While traveling recently I was thinking about how people miss foods when they are not in their home culture, but it’s more complicated than that. Sometimes you miss a certain taste (Diet Coke served with a lime slice and a lot of ice) and sometimes it’s a food experience (food + activity, walking around a mall with a Diet Coke in hand).
When I am not in Oman, I don’t miss food – I miss food experiences. I don’t like rice, but I miss white rice with grilled fresh fish served with dates, eaten on a beach with friends next to a campfire. I miss the way of eating: eating with my hands and the knowledge that all food is communal, that I can take something from another person’s plate without worrying that they will be upset and all my food is up for grabs from someone else. I don’t miss hummus, but I miss how hummus (and all appetizers) are shared. There’s no ‘I ordered this, it’s mine, if you want to try you have to ask my permisson’ but you ask for hummus and fatoush, the person you are with gets vine leaves and baba ganoush and you each take as much as you want from any dish.
When I am in Oman, I really miss coffee, the joy of a waiter or waitress walking towards me with a large carafe of coffee that will be put on my table. I have had more than my fill of “espresso-coffee” (espresso with hot water is not really coffee!). And I miss food. I miss pie. I miss raspberries, big salads with 25 ingredients, cheese plates and Mexican food. I miss a real breakfast: eggs, toast, hash browns and all the trimmings. I miss the taste of cranberries: cranberry juice and cranberry/ orange muffins.
Thinking about ‘missing’ reminds me of a great quote from Adam Gopnik’s Paris to the Moon (2001)
The things an American who is abroad for a very long time misses—or at least the things I missed—I was discovering, weren’t the things you were supposed to miss. We are supposed to come to Europe for leisure, sunshine, a more civilized pace, for slowness of various kinds. America we are supposed to miss for its speed, its friendliness, for the independence of its people and the individualism of their lives. Yet these were not the things I missed, and when I speak to Americans who have lived abroad for a long time, those are not the things they seem to miss either. I didn’t miss crosstown traffic, New York taxicabs, talk radio or talk television, or the constant, appalling flow of opinion that spills out like dirty floodwater…

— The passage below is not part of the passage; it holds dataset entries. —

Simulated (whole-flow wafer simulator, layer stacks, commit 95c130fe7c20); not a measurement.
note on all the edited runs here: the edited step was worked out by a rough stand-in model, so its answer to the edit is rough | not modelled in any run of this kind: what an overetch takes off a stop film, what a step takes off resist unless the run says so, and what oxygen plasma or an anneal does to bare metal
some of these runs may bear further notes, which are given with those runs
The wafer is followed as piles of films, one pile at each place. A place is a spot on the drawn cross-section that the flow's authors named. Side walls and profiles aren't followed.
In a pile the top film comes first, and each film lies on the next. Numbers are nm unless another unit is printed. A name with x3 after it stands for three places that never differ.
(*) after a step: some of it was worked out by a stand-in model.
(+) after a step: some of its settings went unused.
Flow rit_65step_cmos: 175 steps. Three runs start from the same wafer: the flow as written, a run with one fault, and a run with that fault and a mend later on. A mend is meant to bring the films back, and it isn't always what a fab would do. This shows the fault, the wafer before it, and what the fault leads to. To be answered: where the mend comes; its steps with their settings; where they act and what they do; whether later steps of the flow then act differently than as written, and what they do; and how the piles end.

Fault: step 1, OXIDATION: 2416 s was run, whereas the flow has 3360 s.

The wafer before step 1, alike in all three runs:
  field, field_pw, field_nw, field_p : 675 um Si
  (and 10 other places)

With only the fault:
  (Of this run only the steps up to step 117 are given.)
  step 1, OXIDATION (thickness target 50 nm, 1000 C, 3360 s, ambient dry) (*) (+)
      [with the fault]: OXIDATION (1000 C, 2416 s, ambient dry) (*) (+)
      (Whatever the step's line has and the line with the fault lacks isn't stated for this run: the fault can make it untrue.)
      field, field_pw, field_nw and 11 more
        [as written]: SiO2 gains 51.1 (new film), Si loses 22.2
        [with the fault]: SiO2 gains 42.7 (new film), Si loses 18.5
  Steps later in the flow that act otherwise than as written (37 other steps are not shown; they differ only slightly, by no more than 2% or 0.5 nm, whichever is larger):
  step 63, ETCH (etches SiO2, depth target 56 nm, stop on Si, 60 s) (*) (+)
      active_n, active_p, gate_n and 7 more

I found, to my surprise, that what I missed and longed for was the comforting loneliness of life in New York, a certain kind of scuffed-up soulfulness. In Paris no relationship, even one with a postman or a dry cleaner, is abstract or anonymous; human relations are carved out in a perpetual present tense. There’s an intricacy of debits and credits. Things have histories…The things Americans miss tend to involve that kind of formlessness, small, casual, and solitary pleasures. A psychoanalyst misses walking up Lafayette Street in her tracksuit, sipping coffee from a Styrofoam cup with the little plastic piece that pops up. My wife, having been sent the carrot cake that she missed from New York, discovered that what she really missed was standing up at the counter and eating carrot cake in the company of strangers at the Bon Vivant coffee shop.